The laser emits a single
wavelength, that is, coherent light. Coherent light waves travel in phase
with each other, the crest of one wave aligns with the crest of another.
Try to shine conventional white light on an object to make a hologram and
it simply will not work. That is because white light scatters too much.
If we were to simply illuminate our object with laser light and take
a photograph, we would still only be recording the different light intensities
of the object; we would not have captured any information about the phase
of the light waves after bouncing off the object.
So, to capture this vital information, we need a standard
or reference; we need a standard or a reference source in order to record
the phase difference of the light waves and thus capture the information which
supplies the vital dimensions and depth, to the holographic presentation.
This standard we call a reference beam and the laser light itself supplies
it.
The reference light is emitted in what we will call a plane wave. By enlisting
the aid of a beam splitter, or rather a Micheleson Interferometer,
we are able to form two beams. The reference beam is allowed to hit the
film directly.
The other beam which we will refer to as the object beam;
this beam is spread by a diverging lens directed and spreads the light out
to capture the entire image. Up until the instant in
time that the object beam strikes the object, it too is a plane wave. As
soon as it hits the object it is changed, or modulated according to the physical
characteristics and dimensions of the object. The light, which ultimately
reaches the film plane after being reflected by the object, now deviates in
intensity and in phase from the virtually unhampered reference beam. That
difference is a function of the object. What once began as a plane wave is
now bouncing off the object in a complex interference pattern.

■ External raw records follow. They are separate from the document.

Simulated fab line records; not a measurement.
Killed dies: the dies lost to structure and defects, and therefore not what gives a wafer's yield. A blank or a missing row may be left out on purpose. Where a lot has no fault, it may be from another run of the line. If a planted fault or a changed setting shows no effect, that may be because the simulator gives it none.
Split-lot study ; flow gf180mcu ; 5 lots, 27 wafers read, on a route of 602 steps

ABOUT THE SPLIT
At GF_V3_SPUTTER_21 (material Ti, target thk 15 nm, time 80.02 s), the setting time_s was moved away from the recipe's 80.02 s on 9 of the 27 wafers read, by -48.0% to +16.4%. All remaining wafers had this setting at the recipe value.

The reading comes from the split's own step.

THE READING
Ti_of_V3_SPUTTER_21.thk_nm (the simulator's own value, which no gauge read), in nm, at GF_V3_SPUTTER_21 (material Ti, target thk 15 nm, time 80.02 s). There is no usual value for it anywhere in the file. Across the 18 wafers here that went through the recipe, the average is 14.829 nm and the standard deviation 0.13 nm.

Using a laser in order to have this added information
about the object would do us no good if the reference and object beams were
not allowed to interfere at the film plane. The simplest interference that
could take place on the film would be between the reference beam and the
object beam but with no object at all. So that actually you have simply two
plane waves coming from different directions and interfering on the film.
The hologram, that is, the medium that contains all the information, is nothing
more that a high contrast, very fine grain, black and white photographic
film. The interference pattern on the hologram simulates tiny mirrors facing
different angles. When an illuminating light reflects off the mirrors, the
three-dimensional image that you see is a hologram.